5 min read
Planning for Your Health
Know your choices before you pick an insurance policy.
Among the reasons for renting rather than buying a home is that you're not making a long-term financial commitment to a mortgage loan, property taxes, and homeowner's insurance. But one commitment you should make is to purchase a renter's insurance policy that covers your personal property and your liability for accidents that could happen in your living space.
Why do you need insurance if you rent? A landlord's insurance policy covers the building. If a leaky roof floods your living room, you won't have to pay for repairs to the ceiling, floor, or walls. But you'll probably be stuck with the bill for cleaning or replacing any furniture or rugs that got wet or moldy. The more valuable your possessions, the more essential the insurance becomes. And if the leak (or worse) is your fault, say from a faucet that was left running when you went to work, you could be liable for the damage.
And what if a guest slips in the shower and breaks her leg? In the best-case scenario, she has health insurance, the break isn't serious, and that's the end of it. But a lawyer could argue that you created a hazard and sue you for negligence.
Fortunately renter's insurance offers an easy and affordable way to protect yourself from all sorts of losses, both inside and outside your home. It covers your possessions against losses from fire and smoke, theft, vandalism, lightning, wind, explosions, and water damage from leaking plumbing.
Things you take with you away from home are also generally covered, though the amount of coverage may range from 10% of their value to full replacement cost, depending on your policy. You may also be covered for things you borrow that are lost, stolen, or damaged while you have them.
Renter's insurance will also cover your liability for injuries people suffer in your home or from your pets. It also pays legal costs you might incur if you get hit with a liability lawsuit, though there may be a substantial deductible for this protection.

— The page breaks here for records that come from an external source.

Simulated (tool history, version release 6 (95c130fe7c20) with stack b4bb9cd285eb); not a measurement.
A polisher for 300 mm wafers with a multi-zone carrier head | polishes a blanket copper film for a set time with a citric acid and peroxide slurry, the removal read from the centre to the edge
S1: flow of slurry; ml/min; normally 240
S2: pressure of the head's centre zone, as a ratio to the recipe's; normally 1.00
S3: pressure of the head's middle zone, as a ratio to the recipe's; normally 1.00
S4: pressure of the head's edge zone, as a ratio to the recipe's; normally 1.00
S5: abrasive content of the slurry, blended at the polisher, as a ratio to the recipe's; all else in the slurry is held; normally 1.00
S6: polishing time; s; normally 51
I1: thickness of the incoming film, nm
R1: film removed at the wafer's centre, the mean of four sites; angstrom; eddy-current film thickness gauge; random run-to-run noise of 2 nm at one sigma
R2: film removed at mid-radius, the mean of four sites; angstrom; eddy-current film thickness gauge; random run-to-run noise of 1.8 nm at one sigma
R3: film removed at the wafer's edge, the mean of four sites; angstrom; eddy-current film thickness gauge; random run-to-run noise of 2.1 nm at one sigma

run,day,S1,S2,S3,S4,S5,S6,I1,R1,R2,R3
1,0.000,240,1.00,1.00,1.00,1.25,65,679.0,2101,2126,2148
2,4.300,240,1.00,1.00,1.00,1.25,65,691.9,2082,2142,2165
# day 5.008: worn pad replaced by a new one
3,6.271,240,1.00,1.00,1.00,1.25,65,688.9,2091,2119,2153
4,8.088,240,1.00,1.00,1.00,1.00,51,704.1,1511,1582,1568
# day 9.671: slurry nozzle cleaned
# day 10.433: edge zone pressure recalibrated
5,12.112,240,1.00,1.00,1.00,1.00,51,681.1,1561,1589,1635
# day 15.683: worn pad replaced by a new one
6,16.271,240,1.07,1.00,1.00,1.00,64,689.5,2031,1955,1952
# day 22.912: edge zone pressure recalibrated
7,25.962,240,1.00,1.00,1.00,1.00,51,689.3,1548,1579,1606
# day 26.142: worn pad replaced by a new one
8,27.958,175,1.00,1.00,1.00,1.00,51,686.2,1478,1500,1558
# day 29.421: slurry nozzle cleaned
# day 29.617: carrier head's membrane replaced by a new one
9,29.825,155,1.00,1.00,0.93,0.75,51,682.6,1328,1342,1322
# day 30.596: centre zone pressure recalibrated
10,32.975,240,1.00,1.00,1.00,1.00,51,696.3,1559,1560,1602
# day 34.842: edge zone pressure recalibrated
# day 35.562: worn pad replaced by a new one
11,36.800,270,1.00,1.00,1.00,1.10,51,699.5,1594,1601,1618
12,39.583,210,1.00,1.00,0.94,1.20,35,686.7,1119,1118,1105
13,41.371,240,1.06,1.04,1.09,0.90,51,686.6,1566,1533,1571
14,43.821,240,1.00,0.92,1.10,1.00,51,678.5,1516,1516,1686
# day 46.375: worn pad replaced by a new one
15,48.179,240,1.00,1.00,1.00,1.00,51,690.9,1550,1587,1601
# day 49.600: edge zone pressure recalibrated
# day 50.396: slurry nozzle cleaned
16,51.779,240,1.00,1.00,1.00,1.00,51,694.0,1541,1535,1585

Before you buy renter's insurance, you should inventory your possessions to determine the amount of coverage you need. Document what you have with photographs or a video and make a detailed list of your possessions to keep as backup in some other location, like your office or a safe deposit box.
Don't be too conservative in your estimate of what your belongings are worth. What might seem at first glance to be a small inventory may actually be worth a substantial amount in replacement costs. Make a note of the model and serial numbers of your expensive electronic equipment and appliances, get written valuations of jewelry, art, or family heirlooms, and keep detailed records of any collectibles.
Once you have a sense of how much coverage you'll need, look for an insurance company that offers this type of policy. If you've worked with an agent to buy car insurance, for example, see what your auto insurance company has to offer. It also pays to do an online search so you have a sense of the range of costs and coverage. Before deciding on a policy, be sure you understand the limits of coverage and the terms and conditions that apply. Comparison shopping is every bit as important when you're looking for insurance as it is with the other things you buy.
Renter's insurance works the same way as other types of insurance. You pay an annual premium, and if any of the losses covered under your policy occur, you file a claim. A deductible applies, which you pay out of pocket. The larger the deductible is, the lower the premium tends to be. That's one of the tradeoffs you have to evaluate in buying the coverage.
If you have a loss that's covered by your policy, you are compensated in one of two ways. If you have an actual cash value policy, you'll be reimbursed for what the item was worth at the time it was damaged, stolen, or lost. For example, if you file a claim for a destroyed computer that's several years old, you'll receive significantly less than you paid. But if your claim is for an asset that appreciated in value, such as jewelry, you should get more than the purchase price. Fortunately, many insurers offer replacement value policies, which pay what a similar item would cost today. That's generally a better choice.
Renter's insurance doesn't protect you against everything that could go wrong in your home. Damage from certain natural disasters, such as floods and earthquakes, isn't covered under most policies. If you think you're at risk for something that's not included in a policy you're considering, look further. You might consider an additional policy, or a rider to your basic policy, to give you the protection you need.